Solar

New Batteries and Energy Storage Hub Aims to Improve Grid and EV Performance

U.S. Secretary of Energy Steven Chu announced on Oct. 30 that a multi-partner team led by Argonne National Laboratory in Illinois has been selected for an award of up to $120 million over five years to establish a new Batteries and Energy Storage Hub.

The Hub, to be known as the Joint Center for Energy Storage Research (JCESR, pronounced “J-Caesar”), will combine the R&D resources of five Department of Energy (DOE) national laboratories, five universities, and four private firms in an effort aimed at achieving revolutionary advances in battery performance for energy storage technologies for electric vehicles (EVs), hybrid cars, and the electricity grid.

Illinois Governor Pat Quinn is providing $5 million through his Illinois Jobs Now! capital construction plan to help build the state-of-the-art JCESR facility, which will be located on the Argonne National Laboratory campus in suburban Chicago. Additionally, the governor said he has committed to working with the General Assembly to provide an additional $30 million in future capital funding for the building, which will serve as a nationwide center for energy storage research.

The DOE announcement noted that key battery improvements developed at Argonne helped make the Chevy Volt battery possible.

Advanced battery technologies are widely seen as necessary for smoother integration of larger amounts of variable renewable generation from wind and solar resources and for popularizing all-electric cars, whose sales have been sluggish. Even though more automakers are introducing electric models, and Tesla’s Model S was named Car & Driver Car of the Year, mounting prices and "range anxiety" are significant deterrents.

Though JCESR is funded over five years, the DOE announcement gave no indication of whether it expected commercially available products to result at the end of those five years.

JCESR will be directed by George W. Crabtree, Argonne Senior Scientist, Distinguished Fellow and Associate Division Director; Distinguished Professor of Physics, Electrical and Mechanical Engineering, University of Illinois at Chicago; and an internationally recognized leader in energy research.

The other national labs involved with the Hub will be Lawrence Berkeley National Laboratory, Pacific Northwest National Laboratory, Sandia National Laboratories, and SLAC National Accelerator Laboratory. University partners include Northwestern University, University of Chicago, University of Illinois-Chicago, University of Illinois-Urbana Champaign, and University of Michigan. Four industrial partners have joined the effort: Dow Chemical Company, Applied Materials Inc., Johnson Controls Inc., and Clean Energy Trust.

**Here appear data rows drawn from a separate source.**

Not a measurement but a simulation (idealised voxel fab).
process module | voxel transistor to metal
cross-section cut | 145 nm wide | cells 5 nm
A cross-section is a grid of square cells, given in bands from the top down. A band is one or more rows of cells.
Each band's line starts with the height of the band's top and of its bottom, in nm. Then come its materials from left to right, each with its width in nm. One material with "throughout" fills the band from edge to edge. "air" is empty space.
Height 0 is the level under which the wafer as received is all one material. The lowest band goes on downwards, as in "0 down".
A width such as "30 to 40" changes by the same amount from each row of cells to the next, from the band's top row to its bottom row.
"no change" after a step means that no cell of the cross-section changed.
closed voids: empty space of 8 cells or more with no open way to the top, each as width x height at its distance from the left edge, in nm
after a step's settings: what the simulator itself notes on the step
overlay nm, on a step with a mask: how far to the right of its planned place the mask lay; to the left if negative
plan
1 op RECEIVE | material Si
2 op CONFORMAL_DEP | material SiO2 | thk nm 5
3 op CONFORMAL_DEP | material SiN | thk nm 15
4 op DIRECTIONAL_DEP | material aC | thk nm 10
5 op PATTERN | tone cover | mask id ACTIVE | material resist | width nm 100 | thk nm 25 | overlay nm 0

The DOE says this hub was selected through an open national competition with a rigorous merit review process that relied on outside expert reviewers. It is the fourth Energy Innovation Hub established by the DOE since 2010. Others are devoted to modeling and simulation of nuclear reactors, achieving major improvements in the energy efficiency of buildings, and developing fuels from sunlight. A fifth hub focused on critical materials research was announced earlier this year and is still in the application process.